Sunday 20 July 2008

Accessibility and Colour Blindness

Colour blindness has been more relevant to me this year more than previous years on account of having a colour blind student.

While it certainly doesn't make life easier for an Art & Design & Interactive Media student it doesn't make it impossible to work in the design industry either. I did know of a former product designer, who was colour blind, who had a successful career in industry and in teaching.

Even so, as a teacher, it is helpful to have some understanding of colour blindness so I know what to expect, and can help the student develop strategies to cope with areas of difficulty.
One resource I found recently is a website called Vischeck.

Vischeck provides colour blindness simulation tools, including an image previewer, a website previewer and a Photoshop filter. The site also gives information about a Daltonization algorithm for correcting images for colour blind people. All fascinating stuff.

I downloaded the Photoshop filter and installed it for Photoshop and Fireworks. It works fine in both.

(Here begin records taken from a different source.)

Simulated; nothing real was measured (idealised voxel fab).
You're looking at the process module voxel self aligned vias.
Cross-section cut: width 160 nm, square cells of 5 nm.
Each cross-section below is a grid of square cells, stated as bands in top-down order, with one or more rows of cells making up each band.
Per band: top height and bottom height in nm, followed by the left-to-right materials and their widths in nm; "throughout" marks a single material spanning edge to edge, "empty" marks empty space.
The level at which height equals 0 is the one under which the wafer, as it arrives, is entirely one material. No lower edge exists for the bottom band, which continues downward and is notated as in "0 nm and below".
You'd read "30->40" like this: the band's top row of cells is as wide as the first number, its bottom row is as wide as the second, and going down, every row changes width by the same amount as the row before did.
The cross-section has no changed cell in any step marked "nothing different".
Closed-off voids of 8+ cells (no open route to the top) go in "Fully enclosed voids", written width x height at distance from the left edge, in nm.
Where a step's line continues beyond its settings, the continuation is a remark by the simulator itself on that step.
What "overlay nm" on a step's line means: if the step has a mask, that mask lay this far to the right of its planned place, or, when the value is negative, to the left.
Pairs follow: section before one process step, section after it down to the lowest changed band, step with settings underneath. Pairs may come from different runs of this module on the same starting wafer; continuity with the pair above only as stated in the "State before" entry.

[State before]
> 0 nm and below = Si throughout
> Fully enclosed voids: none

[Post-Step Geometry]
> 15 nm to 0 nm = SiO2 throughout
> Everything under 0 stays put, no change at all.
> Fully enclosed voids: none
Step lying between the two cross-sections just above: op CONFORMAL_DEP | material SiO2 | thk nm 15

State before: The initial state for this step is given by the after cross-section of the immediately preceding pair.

I wondered how the normal visible spectrum would look to a colour blind person, and so I used the Photoshop filter to adjust a bog standard colour wheel. The results were truly astonishing:

I just cannot imagine a world so radically different to the one I see now.

Now I know why my student picked a muted grey/green instead of a vibrant green to represent grass in a client visual. To them they looked the same.

This insight into how colour blind people actually see the world is probably the most valuable outcome of this find. Meanwhile the Photoshop filter will allow me to demonstrate it to other people, and to gauge usability of my own designs.